Going to use Spoiler Tags since the film hasn't come out yet.
If there's one thing that I find completely perplexing in your review, 1SO, it's this bit about the emotional payoffs being mild. Has Pixar ever made a film where one of the leads of the film is metaphorically killed off like Bing Bong?
Not 'like' Bing Bong, but I found Ellie's death in Up to have more of an impact. From the moment she stumbles walking up the hill I was a mess. Bing Bongs death was more like Woody saying goodbye to Andy at the end of Toy Story 3. Inevitability and acceptance, because Bing Bong knew he could no longer be useful to Riley and belonged down in the pit.

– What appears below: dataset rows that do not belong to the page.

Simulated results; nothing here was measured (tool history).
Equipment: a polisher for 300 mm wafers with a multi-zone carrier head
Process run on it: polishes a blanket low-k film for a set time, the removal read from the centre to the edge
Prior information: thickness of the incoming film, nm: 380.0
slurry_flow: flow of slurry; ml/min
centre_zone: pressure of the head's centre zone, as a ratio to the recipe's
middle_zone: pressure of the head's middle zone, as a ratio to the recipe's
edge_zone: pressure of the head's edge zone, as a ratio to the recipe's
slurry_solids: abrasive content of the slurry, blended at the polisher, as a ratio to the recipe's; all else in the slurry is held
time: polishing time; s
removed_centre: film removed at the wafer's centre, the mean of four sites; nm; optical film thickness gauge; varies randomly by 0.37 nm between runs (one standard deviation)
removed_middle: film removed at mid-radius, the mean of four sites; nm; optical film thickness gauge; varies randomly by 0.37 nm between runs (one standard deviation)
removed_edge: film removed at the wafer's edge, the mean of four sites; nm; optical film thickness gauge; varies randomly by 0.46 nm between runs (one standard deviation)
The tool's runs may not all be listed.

I've been racking my memory and I can't remember one. I was half expecting for Pixar to pull a Marvel and cheapen the sacrifice by having him come back 5 minutes later, but this was not so. He's gone. Forever. A huge part of Riley's childhood gone in mere seconds in order for her to regain Joy. The last line, "Take her to the moon for me, okay?" will be haunting me for a long while.
So is this what Tasha Robinson and Matt Singer are crying over? Cause that makes sense. I was sad too. Looked over at my wife at that part and we both had tears in our eyes. I didn't want to mention Bing Bong in my main review because he's not being advertised, even though there's merchandise with him. I liked him more than any of the emotions. Perhaps a more interesting character because he gets to be more than one note.
The film doesn't have high stakes nor does it need them. This is a film about a child and, appropriately, this child's experience of these big shifts in her life are high enough stakes for her. This is Pixar at its most realistic. You've quoted other films Pixar has done, but those are mostly all flights of fancy into creativity. While I admire the way those films work to provide allegory, I don't think this film should be penalized for going a less alternative route. Perhaps it should be for the way it's humor is executed, but the arc of Riley/her emotions are deeply relatable and nuanced.
I get the reasoning behind going this way with Riley's external struggles. It doesn't make sense to see her life threatened just to go big, but I really didn't like the progression where Riley was making decisions that killed off her core islands in sequential order. Turned her emotional instability into a video game.
What I found nuanced was the realization by Joy that Sadness was just as much a core of Riley's life. That the core memory that created Hockey Island comes with the fact that she missed the winning goal.
My main problems come with the overly cartoony way that Joy uses to finally get back to headquarters after the escape from the pit. The imaginary boyfriend bit strained the logic of the world to its breaking point. And how did Sadness get on a cloud? Why can only heat break the HQ glass?
Holy Crap, the boyfriends were that the low point for me too. I think they were hoping to get away with it because of stuff like the room of abstract thought, but it was just absurd. Thought the same about Anger blowtorch.
I wasn't annoyed by the narration. It actually did explain everything I needed to know pretty concisely. I wish they found a better way to Show Not Tell the mechanics of the world. Alas.
Like they've done in every other Pixar film. Even the brief bits of Fred Willard in Wall-E leave most things unanswered. Think about that opening when Riley is a baby and how beautiful it might've played without Joy narrating the moment.